In case you banished Malta from your life over the weekend, and have only just re-embraced it, Eddie Fenech Adami has proposed that the divorce law should be postponed till after the next general election. Within a few hours of his op-ed’s appearance, the proposal had already been, indirectly but pointedly, dismissed at the Nationalist Party’s general council. So what else is there to discuss?

About the proposal itself, nothing. About the man himself and his ideas, however, there is a lot that needs clearing up. His post-referendum interventions have raised questions about his authenticity. That is, not just whether he is being true to himself but also about his ideas concerning national authenticity and their relevance for politics.

A lot of his former devout followers are talking about him as though his body has been hijacked by aliens; they just do not recognise him anymore. Others have claimed that, finally, the fundamentalist’s mask has fallen. Both reactions assume that Dr Fenech Adami is letting his consistency about divorce show up a serious inconsistency about democracy.
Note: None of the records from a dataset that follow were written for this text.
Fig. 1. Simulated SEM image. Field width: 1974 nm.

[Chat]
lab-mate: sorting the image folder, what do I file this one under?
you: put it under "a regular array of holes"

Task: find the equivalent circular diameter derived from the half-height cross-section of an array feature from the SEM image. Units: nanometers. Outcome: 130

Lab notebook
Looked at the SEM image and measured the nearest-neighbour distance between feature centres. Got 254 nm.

I think the truth is almost the other way round. To understand his behaviour one needs to see that he is being consistent about democracy but has changed his mind about divorce.

Or rather, one aspect of the divorce issue: whether the legalisation of divorce is a matter of political or moral judgement. I have spoken to four people who worked closely with him as party leader. All claim that Dr Fenech Adami then spoke of a divorce law as something that might turn out to be a necessary evil. An interview he gave MaltaToday around two years ago also suggested as much.

Since then, something has made him change his mind. Just what is difficult to say. But he did not lose his sense of the demarcation between Church and state. Only a few months ago, he was reported to be critical of the Judicial Vicar because the latter crossed that line.

However, having redefined the legalisation of divorce as a moral matter, he is being true to himself. The man who staked his personal safety for democracy, and who staked his health for Europe, is ready to stake his reputation, leave it in tatters, for something he believes is right.

As it happens, what he takes to be right is based (partly, although to an important degree) on pseudo-history and non-sequiturs that might well draw gasps from professional historians, sociologists and anthropologists of the family and of Malta. However, an aspect of the philosophy informing his argument is worth considering.

Dr Fenech Adami’s understanding of authenticity and personal identity – both what is driving him personally as well as what is driving his arguments about Malta – is clearly informed by John Paul II’s last book, Memory And Identity. That book, about the relationship between national and personal identity, offered an intense paradoxical idea of authenticity.

Essentially, John Paul II argued that personal authenticity – the deep truth we must each individually realise about ourselves – requires an acute awareness of collective national history, its deposits in our personal make-up, its realisation in our biography. Such attentiveness to history does not make us hostages to the past; it enables us, on the contrary, to become history makers, pioneers of the future.

The apparent contradiction is easier to understand if one sees that John Paul II had an actor’s understanding of memory as something creative. It helps an actor become the role and make the role uniquely his own; bring the text to life as well as add to it; contribute to the ensemble as well as stand out. On this view, national memory (under which John Paul included landscape, culture and the arts as well as history) is like a text to be performed and critically reinterpreted. Plumbing its meaning gives authenticity to our personal lives. But drawing on the wells of our personal experience is what keeps it alive and new.

It’s a giddy mythic vision. It informed John Paul II’s nationalism and understanding of his own involvement in Polish and world history. And one can understand why Dr Fenech Adami would feel such a strong affinity for it. His whole political career, from failed candidate to Prime Minister, has been dedicated to the idea that individual destinies cannot be divorced from collective ones. Personal choices only make sense against a wider horizon of meaning. A strictly atomistic view of one’s own life is too limited to see what collective development is needed to make even individualistic choices possible. It was on the basis of such convictions that he and his political party strove for national independence and EU membership.

They did not do so to endorse a popular view. At critical times they even flew against it. Still, they strove to indicate the horizon against which personal choice and destinies would make more authentic sense: of both the past and the future.

This point is worth remembering today. “Liberalism” – understood simplistically as the political sanctification of individual choices – is the talk of the town. However, take sexuality off the table and “liberalism” leaves us mute before the critical issues facing us on the quality of our towns, work, friendships and culture.

Dr Fenech Adami is wrong about the divorce law and, yes, Christianity no longer provides the language within which an inclusive national vision can be articulated. But his idea of authenticity is as relevant as ever. If, that is, we want to have a vision at all.